The US Department of Energy (DoE) has closed a $362m loan to CelLink to support the construction of a domestic production facility that will manufacture components critical for electric vehicle (EV) assembly.

Located in Georgetown, Texas, the plant will produce advanced flexible circuit wiring harnesses, designed to be lighter and more efficient. The harnesses comprise wire sets and associated equipment, facilitating the transmission of information and electricity within vehicles.

Upon reaching full operational capacity, the facility is estimated to generate sufficient quantity of wiring harnesses to sustain the production of around 2.7 million EVs annually.

Besides, the EV supply chain components production plant is expected to create 165 construction jobs and over 1,200 permanent employment opportunities.

Furthermore, the new Texas facility, once completed, is projected to have the potential to operate up to 25 manufacturing lines.

US Secretary of Energy Jennifer Granholm said: “EV sales have quadrupled since President Biden took office, reaching historic levels just last year and projected to hit new records for 2024, underscoring why it’s essential for the United States to harness manufacturing of all the key EV components.

“America will take the lead on building the guts of the vehicle of the future, advancing new technology to improve EV efficiency and build up the next generation auto workforce—all thanks to the President’s Investing in America agenda.”

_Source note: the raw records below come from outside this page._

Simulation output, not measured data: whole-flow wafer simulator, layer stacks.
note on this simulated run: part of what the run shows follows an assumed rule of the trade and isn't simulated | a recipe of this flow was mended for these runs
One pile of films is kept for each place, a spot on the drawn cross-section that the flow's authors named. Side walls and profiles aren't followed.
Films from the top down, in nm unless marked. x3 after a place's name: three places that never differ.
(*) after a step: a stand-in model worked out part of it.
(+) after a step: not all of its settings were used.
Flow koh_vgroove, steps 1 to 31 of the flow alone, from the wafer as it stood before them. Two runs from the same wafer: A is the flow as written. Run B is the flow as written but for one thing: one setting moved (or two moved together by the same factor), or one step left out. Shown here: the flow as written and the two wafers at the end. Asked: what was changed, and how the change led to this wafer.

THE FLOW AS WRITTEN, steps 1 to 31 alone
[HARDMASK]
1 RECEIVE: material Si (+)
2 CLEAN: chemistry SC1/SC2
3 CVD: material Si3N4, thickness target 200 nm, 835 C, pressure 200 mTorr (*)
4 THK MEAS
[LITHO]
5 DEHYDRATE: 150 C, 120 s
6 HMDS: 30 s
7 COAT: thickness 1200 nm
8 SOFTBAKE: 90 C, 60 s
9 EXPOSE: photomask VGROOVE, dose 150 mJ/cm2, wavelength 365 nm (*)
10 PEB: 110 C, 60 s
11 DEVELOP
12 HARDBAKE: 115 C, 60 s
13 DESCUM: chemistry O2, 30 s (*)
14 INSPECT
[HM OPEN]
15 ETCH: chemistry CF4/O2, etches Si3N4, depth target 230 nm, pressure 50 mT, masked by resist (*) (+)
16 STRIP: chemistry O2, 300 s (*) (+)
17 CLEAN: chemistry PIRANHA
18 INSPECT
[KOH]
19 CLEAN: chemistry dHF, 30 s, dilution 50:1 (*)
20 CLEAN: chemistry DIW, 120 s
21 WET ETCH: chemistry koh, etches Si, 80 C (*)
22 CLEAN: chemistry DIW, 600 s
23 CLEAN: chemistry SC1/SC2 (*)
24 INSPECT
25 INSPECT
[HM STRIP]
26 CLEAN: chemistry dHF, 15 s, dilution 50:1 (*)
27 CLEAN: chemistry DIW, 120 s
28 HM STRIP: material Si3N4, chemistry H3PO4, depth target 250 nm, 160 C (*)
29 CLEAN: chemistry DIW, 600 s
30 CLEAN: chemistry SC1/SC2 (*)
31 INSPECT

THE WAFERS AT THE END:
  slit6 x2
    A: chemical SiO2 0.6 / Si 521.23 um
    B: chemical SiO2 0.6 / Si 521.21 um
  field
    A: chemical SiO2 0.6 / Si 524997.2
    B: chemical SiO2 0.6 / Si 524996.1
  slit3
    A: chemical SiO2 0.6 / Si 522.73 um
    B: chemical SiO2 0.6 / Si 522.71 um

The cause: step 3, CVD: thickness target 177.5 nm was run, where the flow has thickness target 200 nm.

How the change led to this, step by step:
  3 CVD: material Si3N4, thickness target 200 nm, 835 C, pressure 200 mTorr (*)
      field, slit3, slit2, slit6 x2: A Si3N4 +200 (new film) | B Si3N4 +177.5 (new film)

Dubbed flex harnesses, CelLink’s domestically produced circuit wiring harnesses are lighter, smaller, and quicker to produce. These are said to be less expensive than conventional wiring harnesses.

According to the US DoE, the flat design of CelLink’s flex harnesses will help in the reduction of vehicle weight.

It will also offer better heat dissipation for enhanced propulsion system efficiency and lower the costs related to vehicle manufacturing.

Earlier this year, the Biden-Harris Administration earmarked $46.5m to enhance EV charging infrastructure across 16 states and Washington, D.C.